Here it is June in the northern hemisphere, and already I'm sad that the days are starting to get shorter. Perhaps if I got outside more I wouldn’t have this problem.

I got a great new word this week by watching one of John McIntyre's periodic videos. This week he talked about thinnernyms, which constitute a special set of words that tend to show up in headlines, because the words are short. You've seen them: to vie, to vow, to quell, a pact, to dub, ire, a probe, to slate, to mull, to ink, to rue.

The UK writer and editor Andy Bodle cataloged a bunch of thinnernyms, which he lists as a "thinnernymicon" in an article in The Guardian from 2014.[1] (Brilliant headline for the article: "Sub ire as hacks slash word length.") In that same article, Bodle reports that he was "inordinately pleased" with himself for coining the word thinnernym, but was told that others had done so before him. (I can't antedate the word, tho.) As McIntyre notes, thinnernyms are useful when a writer needs a headline in a constrained space like a narrow newspaper column, and that perhaps the move to web-based news removes this constraint. It would be a bit of a shame if the art of wielding thinnernyms were lost.

Origins. One thing we talk a lot about in corporate America these days is bias (well, more specifically anti-bias training and unconscious bias.) Where does the word bias come from, I occasionally wonder.

Our corporate usage of the term is metaphoric, meaning having preconceived notions about something—that is, leaning to one side. But there are also more concrete definitions in math, electronics, and sewing and cooking ("cut on the bias "). In these cases, the word more specifically means oblique or diagonal.

Some of the earliest uses in English refer to sports: in the game of bowls, a ball could be weighted on one side, causing it to roll not-straight, so that the ball was said to "have bias." But there are also cites that show bias meaning just "diagonal." The OED has a note telling us that they can't decide which sense appeared first.

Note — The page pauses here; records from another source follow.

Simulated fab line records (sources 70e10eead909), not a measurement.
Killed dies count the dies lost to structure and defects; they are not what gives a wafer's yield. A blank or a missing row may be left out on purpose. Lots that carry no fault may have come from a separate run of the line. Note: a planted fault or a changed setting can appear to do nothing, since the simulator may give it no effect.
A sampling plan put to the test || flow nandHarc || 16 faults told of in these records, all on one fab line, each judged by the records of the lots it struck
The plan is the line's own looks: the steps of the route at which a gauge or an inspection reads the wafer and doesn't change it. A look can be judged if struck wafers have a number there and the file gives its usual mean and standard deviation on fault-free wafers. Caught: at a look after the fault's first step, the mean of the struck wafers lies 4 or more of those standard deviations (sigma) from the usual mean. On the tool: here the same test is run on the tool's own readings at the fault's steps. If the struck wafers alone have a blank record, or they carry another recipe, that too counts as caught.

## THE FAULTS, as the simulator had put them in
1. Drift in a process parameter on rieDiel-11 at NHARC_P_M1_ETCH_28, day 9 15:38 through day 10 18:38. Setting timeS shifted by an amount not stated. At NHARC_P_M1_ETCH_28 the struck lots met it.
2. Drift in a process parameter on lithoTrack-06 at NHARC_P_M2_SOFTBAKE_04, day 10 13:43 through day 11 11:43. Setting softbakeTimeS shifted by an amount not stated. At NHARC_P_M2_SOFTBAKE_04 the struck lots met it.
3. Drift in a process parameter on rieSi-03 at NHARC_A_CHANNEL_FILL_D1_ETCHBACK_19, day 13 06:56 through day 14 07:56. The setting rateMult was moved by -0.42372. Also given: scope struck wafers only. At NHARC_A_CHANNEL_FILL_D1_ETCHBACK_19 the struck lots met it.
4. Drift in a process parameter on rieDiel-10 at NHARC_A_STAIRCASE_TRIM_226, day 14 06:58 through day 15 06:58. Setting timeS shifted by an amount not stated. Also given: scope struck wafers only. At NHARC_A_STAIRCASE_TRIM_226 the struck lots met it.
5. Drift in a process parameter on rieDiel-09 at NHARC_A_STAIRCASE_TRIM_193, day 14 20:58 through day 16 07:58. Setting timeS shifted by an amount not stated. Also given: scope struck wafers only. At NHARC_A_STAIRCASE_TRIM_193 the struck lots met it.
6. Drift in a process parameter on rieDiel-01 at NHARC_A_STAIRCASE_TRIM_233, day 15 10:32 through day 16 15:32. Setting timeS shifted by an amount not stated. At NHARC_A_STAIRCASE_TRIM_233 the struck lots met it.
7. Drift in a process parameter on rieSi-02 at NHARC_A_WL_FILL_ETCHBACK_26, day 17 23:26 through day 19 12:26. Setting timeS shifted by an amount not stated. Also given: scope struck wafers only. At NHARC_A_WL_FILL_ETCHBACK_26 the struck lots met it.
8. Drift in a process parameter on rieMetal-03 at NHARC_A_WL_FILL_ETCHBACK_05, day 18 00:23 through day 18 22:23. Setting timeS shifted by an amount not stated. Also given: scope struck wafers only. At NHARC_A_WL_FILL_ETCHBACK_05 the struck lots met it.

But everyone seems to agree that we got the word from French, and that it has cognates in other languages like Old Catalan. That means it probably came into French from Latin (bigassius), and Latin got it from a Greek word epikarsios, meaning "on the oblique." Is a theory. (The initial ep- lost its e and p became b, because phonology.) Douglas Harper relates the karsios root to an old proposed root *sker that is the source of many words, including scar, sheer, screw, shard, and shore, all having to do with obliques and diagonals in one form or another.

[1] I wondered about the -icon ending that Bodle used. In England, a pantechnicon is apparently used to mean a warehouse for furniture (also, a big truck for moving furniture). I can't otherwise suss out how the -icon ending might represent a collection of things.